HARRISON V. UNITED STATES, 163 U. S. 140 (1896)Subscribe to Cases that cite 163 U. S. 140
U.S. Supreme Court
Harrison v. United States, 163 U.S. 140 (1896)
Harrison v. United States
Argued and submitted May 6, 1896
Decided May 18, 1896
163 U.S. 140
ERROR TO THE DISTRICT COURT OF THE UNITED
STATES FOR THE NORTHERN DISTRICT OF ALABAMA
A person indicted for robbing a mail carrier of a registered mail package, and of putting the carrier in jeopardy of his life in effecting it, is entitled under Rev.Stat. § 819 to ten peremptory challenges.
The case is stated in the opinion. chanrobles.com-red
MR. CHIEF JUSTICE FULLER delivered the opinion of the Court.

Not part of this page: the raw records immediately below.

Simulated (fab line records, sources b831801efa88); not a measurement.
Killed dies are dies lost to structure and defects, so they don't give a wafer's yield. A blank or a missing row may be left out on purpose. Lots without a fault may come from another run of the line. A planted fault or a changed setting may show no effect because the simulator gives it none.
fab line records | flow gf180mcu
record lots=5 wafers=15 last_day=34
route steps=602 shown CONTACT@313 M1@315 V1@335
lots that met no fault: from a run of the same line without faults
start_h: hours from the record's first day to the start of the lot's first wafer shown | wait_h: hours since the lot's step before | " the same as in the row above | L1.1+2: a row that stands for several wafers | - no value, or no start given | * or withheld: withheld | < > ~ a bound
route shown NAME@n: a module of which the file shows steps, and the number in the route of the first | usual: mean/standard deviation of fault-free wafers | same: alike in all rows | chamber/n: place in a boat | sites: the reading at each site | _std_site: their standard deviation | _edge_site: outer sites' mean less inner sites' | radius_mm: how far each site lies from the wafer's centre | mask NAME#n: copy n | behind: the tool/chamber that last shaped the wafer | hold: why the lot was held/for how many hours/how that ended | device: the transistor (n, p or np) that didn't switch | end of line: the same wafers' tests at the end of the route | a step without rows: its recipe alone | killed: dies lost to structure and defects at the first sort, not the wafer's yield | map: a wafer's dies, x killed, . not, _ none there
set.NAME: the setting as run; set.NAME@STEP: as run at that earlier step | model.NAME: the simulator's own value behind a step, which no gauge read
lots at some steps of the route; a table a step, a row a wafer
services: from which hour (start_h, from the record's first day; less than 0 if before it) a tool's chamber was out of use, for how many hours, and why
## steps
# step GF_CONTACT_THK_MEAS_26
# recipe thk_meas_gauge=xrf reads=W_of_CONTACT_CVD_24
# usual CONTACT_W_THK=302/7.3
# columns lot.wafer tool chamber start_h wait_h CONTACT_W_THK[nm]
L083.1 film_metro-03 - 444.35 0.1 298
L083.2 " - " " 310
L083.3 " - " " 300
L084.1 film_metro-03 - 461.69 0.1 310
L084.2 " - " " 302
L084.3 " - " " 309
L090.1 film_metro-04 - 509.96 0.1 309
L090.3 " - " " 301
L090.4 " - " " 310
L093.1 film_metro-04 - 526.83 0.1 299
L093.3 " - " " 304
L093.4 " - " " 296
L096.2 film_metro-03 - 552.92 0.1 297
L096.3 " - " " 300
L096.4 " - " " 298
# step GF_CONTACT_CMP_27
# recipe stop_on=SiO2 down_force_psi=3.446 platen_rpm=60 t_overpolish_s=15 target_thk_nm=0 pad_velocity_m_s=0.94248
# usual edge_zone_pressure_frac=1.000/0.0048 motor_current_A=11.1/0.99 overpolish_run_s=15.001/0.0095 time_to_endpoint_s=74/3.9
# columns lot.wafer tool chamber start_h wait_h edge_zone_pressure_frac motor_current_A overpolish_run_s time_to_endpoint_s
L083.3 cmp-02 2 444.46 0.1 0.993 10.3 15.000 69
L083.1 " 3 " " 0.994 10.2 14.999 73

As stated by counsel for the United States, plaintiff in error was convicted and sentenced to imprisonment for life under an indictment for robbing a mail carrier of the United States of a registered mail package which charged that in effecting such robbery, he put in jeopardy the life of the carrier by the use of dangerous weapons, and was based on the following section of the Revised Statutes:
"SEC. 5472. Any person who shall rob any carrier, agent, or other person entrusted with the mail of such mail or any part thereof shall be punishable by imprisonment at hard labor for not less than five years and not more than ten years, and if convicted a second time of a like offense, or if, in effecting such robbery the first time, the robber shall wound the person having custody of the mail, or put his life in jeopardy by the use of dangerous weapons, such offender shall be punishable by imprisonment at hard labor for the term of his natural life."
In the course of empaneling the jury, plaintiff in error challenged three persons peremptorily, and afterwards challenged one Harris peremptorily; but the court held that he was entitled to only three peremptory challenges, which he had exhausted, and overruled the challenge, to which action of the court an exception was duly taken. Harris was then sworn on the jury, and sat as a member thereof on the trial. Four other persons were likewise separately challenged peremptorily, the challenges overruled, exceptions taken, and they served on the jury.
If plaintiff in error was entitled to ten peremptory challenges, five persons unlawfully took part as jurors in his conviction. Section 819 of the Revised Statutes provides:
"When the offense charged is treason or a capital offense, the defendant shall be entitled to twenty and the United States to five peremptory challenges. On the trial of any other felony, the defendant shall be entitled to ten and the United States to three peremptory challenges, and in all
other cases, civil and criminal, each party shall be entitled to three peremptory challenges, and in all cases where there are several defendants or several plaintiffs, the parties on each side shall be deemed a single party for the purposes of all challenges under this section. All challenges, whether to the array or panel, or to individual jurors for cause or favor shall be tried by the court without the aid of triers."
Counsel concedes that at common law, "robbery" was a felony, and that the word "rob," in the statute, was used in its common law sense, and therefore admits that the errors assigned in respect of the action of the court in overruling these challenges are well taken. We concur in this view.
Other rulings of the court are questioned in the brief of plaintiff in error, but it is quite improbable that they will occur on another trial, and we need not pass upon them.
Judgment reversed, and cause remanded, with a direction to set aside the verdict and grant a new trial.